How Agile and OO have lost their way together

 
Agile Day - 16. Juni
 
16:45
17:45
 
Keynote

It’s sometimes said that agile grew out of the spirit of object orientation: its focus on change, on anthropomorphism, and on people. At the outset object-orientation was all about people. Alan Kay saw objects as a way for people to connect with their environments through their machines, and Trygve Reenskaug’s Model-View-Controller provided the integration of people with their machines. Both were immersed in Doug Englebart’s vision to connect people: where each window on the screen might represent a person in one's circle of contacts, and Doug invented the mouse to be able to switch the focus of the human connection. Waterfall processes and tools became subordinated to individuals and interactions. Kay’s objects were just externalized versions of the operational models active in peoples’ heads — externalized representations that users would create themselves in a child-like programming language. As late as the 1980s people were still talking about anthropomorphic programming.
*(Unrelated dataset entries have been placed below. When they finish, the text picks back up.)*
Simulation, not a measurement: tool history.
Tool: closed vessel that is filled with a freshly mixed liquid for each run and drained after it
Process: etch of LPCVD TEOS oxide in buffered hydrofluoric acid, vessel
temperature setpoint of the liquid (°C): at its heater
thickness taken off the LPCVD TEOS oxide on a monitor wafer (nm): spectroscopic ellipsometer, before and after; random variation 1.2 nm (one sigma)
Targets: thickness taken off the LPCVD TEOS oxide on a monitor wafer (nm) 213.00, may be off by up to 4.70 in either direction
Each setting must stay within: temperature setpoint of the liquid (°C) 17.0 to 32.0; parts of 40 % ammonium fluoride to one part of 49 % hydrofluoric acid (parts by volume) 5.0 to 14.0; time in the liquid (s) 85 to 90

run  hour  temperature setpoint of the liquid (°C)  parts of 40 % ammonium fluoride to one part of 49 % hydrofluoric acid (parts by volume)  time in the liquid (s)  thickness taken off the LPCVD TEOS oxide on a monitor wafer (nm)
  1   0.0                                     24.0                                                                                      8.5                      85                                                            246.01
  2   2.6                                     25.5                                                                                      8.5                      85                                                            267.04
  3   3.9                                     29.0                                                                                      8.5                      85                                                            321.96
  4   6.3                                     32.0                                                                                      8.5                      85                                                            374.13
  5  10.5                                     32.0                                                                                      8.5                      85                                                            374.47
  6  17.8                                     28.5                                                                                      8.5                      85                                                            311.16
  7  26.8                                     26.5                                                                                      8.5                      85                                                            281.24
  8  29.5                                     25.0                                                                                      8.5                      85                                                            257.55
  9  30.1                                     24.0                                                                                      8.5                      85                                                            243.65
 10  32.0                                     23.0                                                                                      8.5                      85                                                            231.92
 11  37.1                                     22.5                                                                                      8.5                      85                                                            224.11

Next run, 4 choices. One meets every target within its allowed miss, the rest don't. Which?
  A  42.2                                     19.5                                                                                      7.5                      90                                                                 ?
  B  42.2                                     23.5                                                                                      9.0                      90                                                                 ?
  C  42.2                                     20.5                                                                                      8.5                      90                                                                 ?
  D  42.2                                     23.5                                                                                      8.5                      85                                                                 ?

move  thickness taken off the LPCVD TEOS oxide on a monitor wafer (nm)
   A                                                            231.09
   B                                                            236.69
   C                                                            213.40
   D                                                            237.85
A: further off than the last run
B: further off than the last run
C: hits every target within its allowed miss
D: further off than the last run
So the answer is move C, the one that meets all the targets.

Fast forward almost 30 years and we witness the formal birth of Agile. It was the nerd’s revenge not only in its implementation emphasis, but also in its subtle amplification of the us-and-them dichotomy between customers and development. End users dropped out of the vocabulary, and software became an independent artefact that only had to be “working” as a consideration separate from “individuals and interactions.” The original OO focus on interactions between end-user individuals and their software became displaced by a focus on interactions between members of the vendor team or, at best, between the vendors in the customer, in the space of processes and tools. Agile replaced the original OO vision of end-user-cum-programmer with a programmer / customer dichotomy,.

In the mean time object-orientation also devolved, replacing most of the original dynamics of networks of interacting objects of the end-user world with the classes of the development world. Object-think would take over the modeling world, architecture world, and programming world; Kay’s operational models would be displaced by a Unified Modeling Language; networks of objects would be replaced by class hierarchies. Reasoning about the correctness of the result of an object network computation would be replaced by unit testing. The collective understanding of how to use MVC properly would become seriously eroded.

The DCI paradigm is one example of how we can return closer to the original vision. It’s about driving our system architecture in terms of end-user mental models rather than technology. It’s about build domain-specific languages that enable end users to express themselves rather than custom-crafting each solution from general-purpose toolboxes. We must view the interaction with the end user with the same attentiveness we give to nerd interactions, and be more outward focused and inclusive of end-user perspectives.

James Coplien

scrumplop.org

Jim “Cope” Coplien has enjoyed mastering several careers starting as a computer operator and moving on to development at AT&T, and then on to fundamental research in Bell Labs. His research helped establish the foundations of the software pattern discipline, of Scrum (Daily Standups come out of his process work), and of many staples and leading advances in object-orientation, including joint work with Trygve Reenskaug on the DCI paradigm, and is the creator of the trygve programming language.. He has written numerous books and scores of papers. Cope has been writing software since about 1971 and was the first user of C++ outside Bell Labs Research. He continues to deliver code mainly in Objective-C, which he tolerates; Java, which he hates; and Ruby, which he loves. He’s a Mac guy. He has also worked in VLSI CAD, academia, and executive consulting, and for the past 20 years, concern for the human being has been at the core of his work. When he grows up he wants to be an anthropologist.